If the national elections were held today, two incumbent mayors will become president and vice president — Sara Duterte-Carpio of Davao City and Isko Moreno of Manila. It's an affirmation of the political path that has been tested here and abroad: from city hall to the presidential palace.
Duterte-Carpio's father, President Rodrigo Duterte, blazed the trail and up to now, he is still addressed as "mayor" or "president-mayor." In neighboring Indonesia, there's President Joko Widodo and in Europe, British Prime Minister and Brexit champion Boris Johnson.
Why are mayors becoming presidents? It's because the electorate sees in them both a local and a national leader, said Dennis Coronacion, head of the University of Santo Tomas Political Science Department.
"Yung mayor-president kasi, it’s a marriage between two levels of government that are usually seen as detached from each other. When you have that title, even though you’re already the highest government official as president, it says you’re close to the masses or the people," Coronacion told reportr.
"Somehow tinatry niya i-bridge yung gap by using the term. It’s very appealing to some kaya meron yang political value," he said.
MORE 2022 EXPLAINERS:
Mayors make national issues relatable
All politics is local and voters identify with national politicians who can bring down national issues to the local level, Coronacion said.
"National candidates would usually campaign issues that people seem detached to, like the economy. They would usually speak of eradicating poverty, which is important, but the way poverty is usually presented to the people isn’t very relatable," he said.
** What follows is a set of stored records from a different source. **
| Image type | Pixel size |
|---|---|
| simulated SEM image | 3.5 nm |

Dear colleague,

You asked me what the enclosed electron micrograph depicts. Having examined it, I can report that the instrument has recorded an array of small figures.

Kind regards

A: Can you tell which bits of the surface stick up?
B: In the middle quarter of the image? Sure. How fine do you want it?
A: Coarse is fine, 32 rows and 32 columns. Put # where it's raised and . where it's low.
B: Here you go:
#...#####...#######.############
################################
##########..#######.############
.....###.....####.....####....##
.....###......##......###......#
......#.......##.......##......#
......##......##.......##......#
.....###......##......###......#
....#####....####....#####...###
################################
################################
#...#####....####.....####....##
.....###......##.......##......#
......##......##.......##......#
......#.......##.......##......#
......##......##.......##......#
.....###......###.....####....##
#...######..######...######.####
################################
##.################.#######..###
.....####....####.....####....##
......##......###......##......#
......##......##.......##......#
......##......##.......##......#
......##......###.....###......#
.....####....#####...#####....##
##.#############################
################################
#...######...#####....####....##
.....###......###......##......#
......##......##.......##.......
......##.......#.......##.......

When he ran in 2016, Duterte picked a relatable issue, drug addiction, to tackle the larger peace and order problem, he said. The drug war would become the centerpiece of his administration.
"People tend to believe you if the problem you’re talking about and the solution that goes with it directly affect them. Kapag hindi directly naapektuhan sila, 'di nila ma-appreciate. And so when Duterte ran that campaign, he made it seem as if he was resolving the gap between the national and local government," said Coronacion.
Past mayors were not as successful
Former President Joseph Estrada, a former senator and San Juan mayor, was ousted on corruption charges in 2001, serving barely half of his term. He staged a political comeback as Manila Mayor in 2013, but lost to his former vice mayor, Isko Moreno in 2019.
In 1998, former Manila Mayor Alfredo Lim tried to parlay his "Dirty Harry" campaign against crime to the presidency, but lost to Estrada. He even secured an endorsement from former President Cory Aquino.
While appealing to the electorate with their local take on national issues, Coronacion said local executives-turned-national leaders must learn how to look at the big picture.
"The challenge is how to strike the balance between the local and national. Problema ng national leader, sobrang lawak ng tinitignan nilang needs," he said.
Up next: another mayor president?
Both Duterte-Carpio and Moreno both played down their strong survey showings and said they would rather focus on leading their respective cities.
Many other millennial and Gen Z mayors have also grown so popular that they are tipped for higher office. Take Pasig City's Mayor Vico Sotto. In the U.S., there's ex-Southbend Mayor Pete Buttigieg, who lost the Democratic nomination to President-elect Joe Biden.
"It remains to be seen. Historically, in the Philippines, there is no formula to win an election," said Coronacion.
Until the deadline of filing for candidacy for the 2016 vote, President Duterte kept his supporters guessing, not saying yes immediately, even if Duterte-Carpio at that time shaved her head in a show of support.
Staying focused on the work at hand could work to the advantage of Duterte-Carpio and Moreno. Being upfront too early could turn a presidential aspirant into a target.
Vice President Jejomar Binay, who rose to the second highest post in the land on account of his decades-long leadership of Makati City, parried numerous corruption allegations until the 2016 vote, where he placed fourth.
"It’s a template statement. If you make yourself seem na hindi ka greedy sa kapangyarihan, people will like you so it helps to keep on denying. But every politician has the intention of becoming the country’s president, very few nalang yung ayaw. Let’s just assume na all of them want to run if they were given the chance to," he said.
"But what we're sure of here is that Duterte was able to pave a way on how to catapult yourself to national power straight from the local government. It may or may have not been ideal, but he was able to show that it can be done," said Coronacion.